October 26, 2004
Author, explorer Ghinsberg to tell story of survival in Amazon
What began as a dream adventure for four backpackers quickly became dangerous and, ultimately, a life-changing experience.
Yossi Ghinsberg, an Israeli dreamer, eager explorer, and author of the book “Heart of the Amazon,” will tell his remarkable story of survival at 7:30 p.m. Nov. 8 in the Robert Brown Theatre at Cowley College’s Arkansas City campus. Tickets are $12 for adults and $5 for students and may be purchased at the Sid Regnier Bookstore at 207 W. Fifth Ave. in Arkansas City, or by calling (620) 441-5277.
Ghinsberg’s appearance is part of Heartland Arts at Cowley, a cultural arts series featuring speakers, dancers, musicians and other forms of entertainment throughout the academic year.
Dejon Ewing, chair of Cowley’s Humanities Department, was among five Cowley employees who heard Ghinsberg speak at a leadership conference in Anaheim, Calif., last year.

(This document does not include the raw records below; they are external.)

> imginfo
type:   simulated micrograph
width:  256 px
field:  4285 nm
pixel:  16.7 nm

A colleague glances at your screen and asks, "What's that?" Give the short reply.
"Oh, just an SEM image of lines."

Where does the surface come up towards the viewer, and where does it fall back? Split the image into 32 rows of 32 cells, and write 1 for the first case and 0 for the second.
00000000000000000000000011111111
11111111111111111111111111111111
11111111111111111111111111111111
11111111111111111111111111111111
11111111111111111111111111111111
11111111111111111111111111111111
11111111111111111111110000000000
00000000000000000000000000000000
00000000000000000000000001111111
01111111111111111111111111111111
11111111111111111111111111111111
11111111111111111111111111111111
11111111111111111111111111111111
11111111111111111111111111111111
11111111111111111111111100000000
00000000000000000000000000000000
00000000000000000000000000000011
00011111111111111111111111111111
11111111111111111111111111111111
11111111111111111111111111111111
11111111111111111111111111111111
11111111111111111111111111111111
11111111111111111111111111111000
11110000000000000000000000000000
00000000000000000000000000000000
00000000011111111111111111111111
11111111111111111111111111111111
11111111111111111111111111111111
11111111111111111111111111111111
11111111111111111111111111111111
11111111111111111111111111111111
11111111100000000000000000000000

“I remember being absolutely riveted by his story,” Ewing said. “In telling his tale, he was honest. He told of some situations that happened in which he was later ashamed of his behavior. He was descriptive. The listeners were transported to the darkest parts of the humid, dripping and frightening forest. He was forthright. He told of some of the most incredible acts of despair and of courage that I have ever heard. His story about the deadly green spitting snake is one I will never forget. And finally, he was hopeful. He says that despite where he was born and reared, he is a citizen of the world. He implores people to respect one another, to take lessons from nature, and pull together as one.”
Ghinsberg was born and reared in Israel. He served three years in the Israeli navy on the Red Sea. There, he befriended the Bedouins of the Sinai Desert that greatly influenced him with their wholesome philosophy and nomadic lifestyle.
He graduated from Tel Aviv University with degrees in philosophy and business, followed by a comprehensive study of the “Kabala” in academic as well as authentic environments.
His book, “Heart of the Amazon,” is based on his harrowing adventures in South America. It first was published in 1986 and soon became an international bestseller.
In the midst of the uncharted Amazon, after losing his three companions, Ghinsberg was tested to the extreme through three harrowing weeks of sheer survival. He lived to tell the amazing story as well as how the ordeal profoundly affected his understanding of himself and his life purpose.
Sheree Utash, Cowley’s vice president of academic and student affairs who also heard Ghinsberg’s speech in California, also was impressed.
“Yossi has a spellbinding story to tell,” Utash said. “He delivers his message with such a passion and trepidation that you feel as though you are a part of the journey as he tells about his courageous and frightening experience in the Amazon jungle! You won’t want to miss this chance to be engaged by Yossi’s adventure!”
A master storyteller and inspirational speaker, Ghinsberg’s Laws of the Jungle challenge audiences on emotional as well as intellectual grounds. His talks inspire and motivate people and organizations to:
- Never choose the path of a victim;
- Always maintain responsibility;
- Meet fears and obstacles from a place of strength and wisdom;
- Ride on the waves of change, as it is futile to resist them;
- Understand life as something that happens for you, not to you; and
- Build a solid base of operation: positive emotions, gratitude and grace.
Ghinsberg believes adversity is a part of life, and that being a victim is a matter of choice.
“It’s not about what happens, it is about the way you perceive it,” he said.
“Generally, most of us believe the source of any problem is found outside of oneself,” Ghinsberg said. “This attitude inevitably results in grief. If the source of a problem is perceived as external, then one immediately employs blame, which generates hostility, aggression, fear, envy and other such negative emotions.”
Ghinsberg still sports an insatiable passion for adventure in the most remote corners of the planet, guided by only an atlas. Recent travels have taken him to the islands of Papua New Guinea and Madagascar and to the sub-continents of India and China.
His new book, “Glimpses,” is due for publication later this year.
Ghinsberg is married to Belinda, and he is the father of two daughters, Mia and Cayam. He divides his time between the rainforest of Australia and the East Coast of the United States.